Leaders of both major parties have today explained to the Advocate why a Federal Independent Commission Against Corruption, or similar watchdog type body isn’t necessary.

“We don’t have anything to hide, and therefore we don’t need a Federal body to investigate any behaviour that may be deemed suspicious,” said Attorney-General George Brandis.

“Our Federal politicians are incredibly honest, moral, and trusted human beings who are able to regulate themselves and hold themselves accountable,” he said.

Bill Shorten informed us that although politicians are regularly party to corruption scandals across the country at state level and almost everywhere else in the world, we could “trust the major parties to ensure that nothing untoward was going on.”

“We can’t normally agree on anything, so for both major parties to be opposed to a Federal ICAC you’ve got to believe us that it’s great policy,” Shorten said.

We gave The Attorney-General the example of Andrew Robb, the former Trade Minister, who helped a Chinese company gain the lucrative 99 year Port of Darwin lease; before quitting politics and walking into a casual 880k consultancy gig with the same company just days after quitting politics.

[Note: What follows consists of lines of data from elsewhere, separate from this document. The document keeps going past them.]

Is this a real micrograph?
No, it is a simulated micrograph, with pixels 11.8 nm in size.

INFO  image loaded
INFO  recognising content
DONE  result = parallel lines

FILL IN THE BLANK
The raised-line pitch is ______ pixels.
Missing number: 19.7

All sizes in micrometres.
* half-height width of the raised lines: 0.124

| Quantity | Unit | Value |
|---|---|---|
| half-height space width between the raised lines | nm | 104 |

“No way anything crook happened there boys. He definitely got that job based upon merit. The fact that he helped them gain the contract was just a coincidence,” Brandis said.

Shorten confirmed to us that just because the state politicians and councillors couldn’t lie straight in bed, it didn’t mean that some of the federal pollies from the same parties might be crooked.

Shorten said the Greens were just jealous that mining, business, and finance companies and property developers didn’t ask their politicians to do them favours.